3.3.2 Changes in the operating environment which might favour car sharing
- Introduction of priority measures for high occupancy vehicles. This could have a significant impact on the amount of car sharing. The introduction of these measures is further discussed in section 5.2.4.
- Introduction of work-place parking levies. If employers pass on the fee to their employees there is a direct encouragement to share or to use public transport. If they do not pass it on they will themselves want to reduce their outgoings by charging their employees to park on the premises or by reducing the number of spaces - either of which would tend to encourage car sharing.
- Increased levels of fuel taxation (and, perhaps payment of third party insurance liability via a levy on fuel usage). This would increase the cost of car use and would thus provide drivers with a greater incentive to share. However, as was clear from table 3.1, the saving to be gained by sharing is not great. Also, since an increase in fuel price is unlikely to be politically acceptable without a corresponding reduction in the costs of car ownership - such as by abolishing VED, the net effect might be to encourage car ownership and this might in turn lead to a reduction in the number of potential passengers..

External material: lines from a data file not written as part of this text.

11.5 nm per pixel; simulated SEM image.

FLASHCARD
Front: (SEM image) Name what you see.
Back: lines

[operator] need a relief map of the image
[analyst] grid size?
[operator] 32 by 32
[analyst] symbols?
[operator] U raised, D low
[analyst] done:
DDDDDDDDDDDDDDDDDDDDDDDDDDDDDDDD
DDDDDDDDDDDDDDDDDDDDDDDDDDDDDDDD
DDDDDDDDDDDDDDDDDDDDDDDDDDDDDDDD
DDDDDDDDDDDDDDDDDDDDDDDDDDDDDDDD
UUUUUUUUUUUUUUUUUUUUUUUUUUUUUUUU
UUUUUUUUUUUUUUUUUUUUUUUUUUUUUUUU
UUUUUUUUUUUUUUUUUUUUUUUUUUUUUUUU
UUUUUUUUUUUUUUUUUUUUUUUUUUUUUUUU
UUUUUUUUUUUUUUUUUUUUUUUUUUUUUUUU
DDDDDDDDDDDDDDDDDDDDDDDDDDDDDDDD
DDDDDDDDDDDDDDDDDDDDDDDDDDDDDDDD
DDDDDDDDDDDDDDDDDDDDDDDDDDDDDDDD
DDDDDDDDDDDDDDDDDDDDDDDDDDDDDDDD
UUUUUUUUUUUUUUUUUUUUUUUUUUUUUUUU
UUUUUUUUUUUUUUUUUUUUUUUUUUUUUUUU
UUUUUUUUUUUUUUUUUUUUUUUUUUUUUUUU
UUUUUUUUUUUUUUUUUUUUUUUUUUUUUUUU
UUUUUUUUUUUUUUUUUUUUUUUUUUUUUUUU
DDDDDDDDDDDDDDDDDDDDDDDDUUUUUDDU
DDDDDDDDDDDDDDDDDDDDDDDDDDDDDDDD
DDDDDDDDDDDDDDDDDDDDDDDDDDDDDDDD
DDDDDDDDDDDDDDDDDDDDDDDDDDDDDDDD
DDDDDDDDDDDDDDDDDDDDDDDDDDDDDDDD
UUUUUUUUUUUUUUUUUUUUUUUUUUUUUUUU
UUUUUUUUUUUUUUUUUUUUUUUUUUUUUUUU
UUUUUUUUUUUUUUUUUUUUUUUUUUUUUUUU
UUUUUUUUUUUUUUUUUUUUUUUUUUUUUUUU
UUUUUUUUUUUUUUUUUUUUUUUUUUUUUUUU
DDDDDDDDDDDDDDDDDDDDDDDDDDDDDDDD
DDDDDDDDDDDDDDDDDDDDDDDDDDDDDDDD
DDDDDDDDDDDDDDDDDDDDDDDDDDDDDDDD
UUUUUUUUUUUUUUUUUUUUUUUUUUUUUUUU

- Introduction of road user charging - (particularly on commuter routes). This would increase the cost of running a car and so provide more incentive to share cars.
- Improved public transport, more/cheaper taxis and more accessible/cheaper car hire services. Such changes might lead to an increase in car sharing since they would tend to reduce the benefit to be derived from car ownership and, if this were followed by a decrease in car ownership, there would probably be some increase in car sharing. Also, the knowledge that these modes would be available as a back-up service in the event that a lift was not available on a given occasion, could make people more ready to enter car sharing arrangements. However, improvements in public transport and taxi services could tend to lead to reduced car sharing in as much as they provide an alternative. (The net effect is difficult to assess!).
- Reducing the maximum allowances for parking spaces in new developments. The resulting pressure on parking space would make multiple car ownership less attractive and so might encourage car sharing.
3.4 Types of Community in which Car Sharing and Car Clubs might be encouraged
3.4.1 Car Clubs
The populations which appear most likely to adopt the concept are:
- residents in newly built residential areas* (if the club is offered as part of the 'welcome pack' to new arrivals it might be possible to introduce people to car clubs before they developed other travel habits).
- occupants of new developments of start-up offices and businesses*
- occupants of newly built mixed developments* (as above but offering a more promising profile of usage throughout the day)
- residents in 'car-free' or 'low car' developments*
- students/staff/employees at out-of-town campuses or business parks*
- environmentally/socially aware, high/medium density, middle class neighbourhoods with a strong sense of community*
(* In all these cases success is likely to be greatest where the level of service provided by public transport is good and the availability of parking is restricted).
The greatest potential for environmental benefits (reduced car use) from car clubs is to be found within areas of high car ownership.
The greatest scope for reduced social exclusion as a result of car clubs will be among the following groups:
- the young (but there are problems with insurance for such groups);
- the elderly (but they may be reluctant to accept so novel a concept);
- disabled or mobility-impaired groups (but some would resent being stigmatised in this way);
- ethnic minorities (but support of ethnically orientated groups might create dissension);
- the urban poor (but there may be insurance problems in some neighbourhoods); and
- low/zero car ownership households in rural areas (but sparse population makes it difficult to find critical mass).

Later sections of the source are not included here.